Talend Cloud Pipeline Designer concepts
This diagram and these definitions will help you understand the main concepts of Talend Cloud Pipeline Designer.
-
Remote Engine Gen2
: A Remote Engine Gen2 is a
secure execution engine on which you can safely run pipelines. It allows you to have
control over your execution environment and resources as you are able to create and
configure the engine in your own environment (Virtual Private Cloud or on premises).
A Remote Engine Gen2 ensures:
-
Data processing in a safe and secure environment as Talend never has access to the data and resources of your pipelines
-
Optimal performance and security by increasing the data locality instead of moving large data to computation
-
- Cloud Engine for Design : The Cloud Engine is a built-in runner that allows users to easily design pipelines without having to set up any processing engines. With this engine you can run two pipelines in parallel. For advanced processing of data it is recommended to install the secure Remote Engine Gen2.
- Connection: Connections are environments or systems where datasets are stored, including databases, file systems, distributed systems or platforms, etc. The connection information to these systems only needs to be set up once since they are reusable.
- Dataset: Datasets are collections of data. They can be database tables, file names, topics (Kafka), file paths (HDFS), etc. You also have the possibility to create test datasets that you enter manually and store in a test connection, and even import local files as datasets. Several datasets can be connected to the same system (One-to-many connectivity) and are stored in reusable connections.
-
Pipeline: Pipelines consist of a process (similar to a Talend Job)

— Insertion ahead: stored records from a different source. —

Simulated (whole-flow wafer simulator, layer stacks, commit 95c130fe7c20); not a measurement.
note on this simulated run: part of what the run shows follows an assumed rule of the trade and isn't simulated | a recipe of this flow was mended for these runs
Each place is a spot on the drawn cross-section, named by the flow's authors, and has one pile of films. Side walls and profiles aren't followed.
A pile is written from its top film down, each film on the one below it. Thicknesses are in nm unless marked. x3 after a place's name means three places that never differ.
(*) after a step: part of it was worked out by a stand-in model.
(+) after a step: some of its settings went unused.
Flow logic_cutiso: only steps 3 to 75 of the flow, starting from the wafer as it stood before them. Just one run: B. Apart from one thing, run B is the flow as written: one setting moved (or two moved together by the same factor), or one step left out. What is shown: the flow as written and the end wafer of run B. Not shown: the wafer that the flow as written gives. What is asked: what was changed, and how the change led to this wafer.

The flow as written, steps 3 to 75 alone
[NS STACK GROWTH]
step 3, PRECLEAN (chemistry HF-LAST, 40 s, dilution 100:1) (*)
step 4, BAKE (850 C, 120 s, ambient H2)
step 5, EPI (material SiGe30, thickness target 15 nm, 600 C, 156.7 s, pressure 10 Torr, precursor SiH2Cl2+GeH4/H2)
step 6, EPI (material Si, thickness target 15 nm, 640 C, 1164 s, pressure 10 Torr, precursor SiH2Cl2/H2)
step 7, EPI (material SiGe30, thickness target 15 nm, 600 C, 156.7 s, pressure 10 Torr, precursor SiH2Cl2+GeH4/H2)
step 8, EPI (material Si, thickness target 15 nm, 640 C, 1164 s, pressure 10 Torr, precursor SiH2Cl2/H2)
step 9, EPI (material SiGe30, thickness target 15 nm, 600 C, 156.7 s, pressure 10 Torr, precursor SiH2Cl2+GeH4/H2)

that keeps on listening to incoming data, and a pipe where data comes from a source, the
dataset, and is sent to a destination. Pipelines can be:
-
Batch, or bounded, which means the data is collected and the pipeline stops once all data is processed
-
Streaming, or unbounded, which means the pipeline never stops reading data unless you stop it
-
- Processor: Processors are components that you can add to your pipelines in order to transform your incoming batch or streaming data and return the transformed data to the next step of the pipeline.
- Sample: Your data will be visible in the form of a sample, retrieved from the dataset metadata.